Do you ever have dinner guests that arrive at the worst possible time? Ones that you can’t or shouldn’t refuse, but you know it is not going to be a life giving event. How do you suck it up and get through? More importantly, how do you make sure everyone else in your house behaves themselves, doesn’t embarrass you by articulating the real feelings of the whānau? Do you threaten your kids with timeout for the next decade, do you bribe people with the great thing we will do tomorrow, do you try and make them happy as well as this unfortunate guest?
Now imagine that the guest sent out a press release about what time they were going to be at your house and the entire national media camped out on the road side pointing cameras into your house and at you for the days before your guest arrived. Do you try and make space to treat them as guests as well? Do you trespass them? Do you try and do what you’ve seen others on TV, give them a statement and go back inside?
Now imagine that you coped with this circus that your guest brought with them. It all went pretty well, you kept your smile for the cameras when the guest tried to tell you where they were going to sit at your table and what you were going to serve, you somehow managed to ask your son politely to eat with his fork when he grabbed the fish with his hands and you shook hands as they all left and graciously accepted their list of things to do better next year.
And now an email has arrived. That guest is coming back, same time, same place, same circus, next year.
Are you starting to get your head around what life is like for the marae committee at Te Tii Marae?

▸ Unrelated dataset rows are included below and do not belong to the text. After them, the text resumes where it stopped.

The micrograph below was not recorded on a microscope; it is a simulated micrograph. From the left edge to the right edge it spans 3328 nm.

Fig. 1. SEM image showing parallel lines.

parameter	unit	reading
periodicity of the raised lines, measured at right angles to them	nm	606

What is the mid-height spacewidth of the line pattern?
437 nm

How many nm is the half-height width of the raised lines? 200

Ninety percent of the year, most marae are not conference facilities, accommodation, or a hotbed of iwi and hapū politics. Most marae are just a centre for a small community of people. Whilst maybe hundreds could conceivably connect with each marae throughout the country, most are run day to day by a small handful of people. Having been to Te Tii Marae outside of Waitangi Day, it was my perception that it was not much different in this sense from my own.
The other thing you may not have considered is that Te Tii Marae probably received no money from the Crown. Zero. Zilch. I imagine they apply for grants year in, year out, and use those to provide everything on that day for themselves. When the government or other parties arrive, they no doubt give a koha, but it will be your normal public service koha: it is barely polite and never ever generous. Te Tii Marae, in essence, pay for the right to be the collision space where the long term suffering of tāngata whenua meets the blithe ignorance and arrogance of the Crown.
This year 2017, my own view is Te Tii has put their foot wrong a number of times. Attempting to charge the media made the marae, not the Crown, the story, not letting English speak and then letting him and then apologising played right into the narrative the National Party wants to run about divisive Ngā Puhi, the weird stoush with Winston Peters telling him to get off the grass which is literally the road edge was petty and overly intimidating, another gift of a week of media to Winston.
However, I am deeply sympathetic for what it is like to actually run a marae. There are fewer people willing to put their hands up, most marae is an almost uninsurable million plus dollar facility, fewer people understand te reo Māori and hold the knowledge of the appropriate tikanga. On top of all of that, you are carrying all of this with your close relatives, the ones you love, the ones that love you, and the ones you hate.It is a wicked alchemy that none of us would choose to put on camera.
Te Tii Marae doesn’t get to make that choice unfortunately. But you and I get to choose how we regard the people of Te Tii Marae. We can choose to put expectations on them that we ourselves would be unwilling to carry, or we can see their humanity and their best intentions, and just say thanks to them for trying to carry the burdensome legacy of our Tiriti o Waitangi, however flawed the effort.